After dark, when the commuters have all gone home and clambered into bed, the streets are empty. This is when the boy racers tend to emerge: low-rent vampires chasing petrol fumes, allergic to the glare of daylight life. Pandering to popular opinion, the media describe boy racers as a nuisance, a menace, a pest. They are portrayed as an urban vermin, to be expunged at any cost. To each other, however, they are brothers in arms.
Fraternal solidarity unites boy racers against a common enemy: the law. This, perhaps, is why an air of romance hovers around them, the outsiderness of fallen angels. For all their self-evident buffoonery – their taste for cars so kitsch they resemble pantomimes on wheels; their pubescent lust for cheap vodka and thudding music – boy racers are unquestionably rebels. And rebels are often heroes.
3.
It isn’t just the cars that are modified; behaviour is too. A code of games and challenges gives shape to the boy racers’ encounters with each other, a tribal language of display and competition. Among the ritual excitements is the ‘doughnut’: pull the handbrake, turn the wheel as far as it will go, and accelerate hard. The cars spin in a tight, screeching circle, revving hard as tails of white smoke rise from the burning rubber. Other activities include the ‘wheelspin’, which makes the rear wheels spin with such futile vigour that they do not push the vehicle forward, merely leave black skid marks on the road.
When they want to relax after a hard nights’ driving, the boy racers park and loiter by their bonnets like a gang of bandits, exchanging insults, swigging drink, chatting with their female admirers. (Girlfriends can seem another accessory to the boy racer image, like alloy wheels or fluffy pink dice in the windshield.) Most of all, however, boy racers like chase each other’s tails down strips of desolate road, their engines running as fast as they can go.
4.
Boy racer meetings (or ‘cruises’, as they like to call them) are carnivals of anxiety and aggression. They usually take place in quiet suburban areas, gatherings of five or more. A cruise is a kind of roaming social club, offering the racers a chance to size up each others’ vehicles and note the latest modifications. Decade-old Ford Fiestas, sourced from the pages of Auto Trader, are dolled up to resemble Subaru Imprezzas.
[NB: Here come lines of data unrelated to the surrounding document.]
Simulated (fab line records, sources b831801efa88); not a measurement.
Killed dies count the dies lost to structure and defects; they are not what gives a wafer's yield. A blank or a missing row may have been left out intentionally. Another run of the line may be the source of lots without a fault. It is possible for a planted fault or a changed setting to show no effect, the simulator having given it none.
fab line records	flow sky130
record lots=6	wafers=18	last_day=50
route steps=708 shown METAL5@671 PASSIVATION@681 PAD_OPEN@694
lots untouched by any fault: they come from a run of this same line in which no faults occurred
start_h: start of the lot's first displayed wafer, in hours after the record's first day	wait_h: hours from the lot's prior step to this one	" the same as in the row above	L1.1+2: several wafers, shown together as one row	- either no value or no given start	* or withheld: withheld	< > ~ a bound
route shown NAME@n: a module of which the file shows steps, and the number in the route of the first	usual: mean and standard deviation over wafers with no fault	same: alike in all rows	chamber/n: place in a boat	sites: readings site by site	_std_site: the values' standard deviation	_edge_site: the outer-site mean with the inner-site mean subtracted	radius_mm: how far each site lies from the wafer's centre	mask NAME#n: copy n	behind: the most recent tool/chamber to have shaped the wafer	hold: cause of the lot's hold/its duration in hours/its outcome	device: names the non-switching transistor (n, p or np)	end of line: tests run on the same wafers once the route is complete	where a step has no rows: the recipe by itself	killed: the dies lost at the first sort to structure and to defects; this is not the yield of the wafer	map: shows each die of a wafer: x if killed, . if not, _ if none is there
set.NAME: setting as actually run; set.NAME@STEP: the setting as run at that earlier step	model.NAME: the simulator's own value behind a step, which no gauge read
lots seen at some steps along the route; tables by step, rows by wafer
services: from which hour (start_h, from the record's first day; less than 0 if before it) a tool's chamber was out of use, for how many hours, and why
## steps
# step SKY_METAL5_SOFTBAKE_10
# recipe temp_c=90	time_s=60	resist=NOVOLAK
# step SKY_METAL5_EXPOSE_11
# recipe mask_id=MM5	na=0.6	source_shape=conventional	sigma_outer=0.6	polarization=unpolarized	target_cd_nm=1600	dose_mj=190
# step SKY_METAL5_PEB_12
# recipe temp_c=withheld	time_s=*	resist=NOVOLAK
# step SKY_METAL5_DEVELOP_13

Travelling in packs, they skirmish round the town from dusk to dawn. Weighed down by passengers, each car’s undercarriage hangs so low they almost scrape the tarmac. Waxed bodyworks slip beneath the amber streetlamps, and reflect the glowing logos of the suburban skyline – Halfords, Exxon Mobil, AquaValet. Subwoofers blend with the drone of dilated exhaust pipes, excited passengers wail and chatter, the gear shift clicks from 3 to 4: another breakneck night is in full swing. Somewhere on the road ahead, a police patrol car is itching to pull them over, a local resident is about to complain about noise, and some poor boy racer – hoping to impress his backseat audience with a daring handbrake turn – will write off his cherished car in a collision with a lamp post.
For the meantime, though, the road is whatever they want it to be.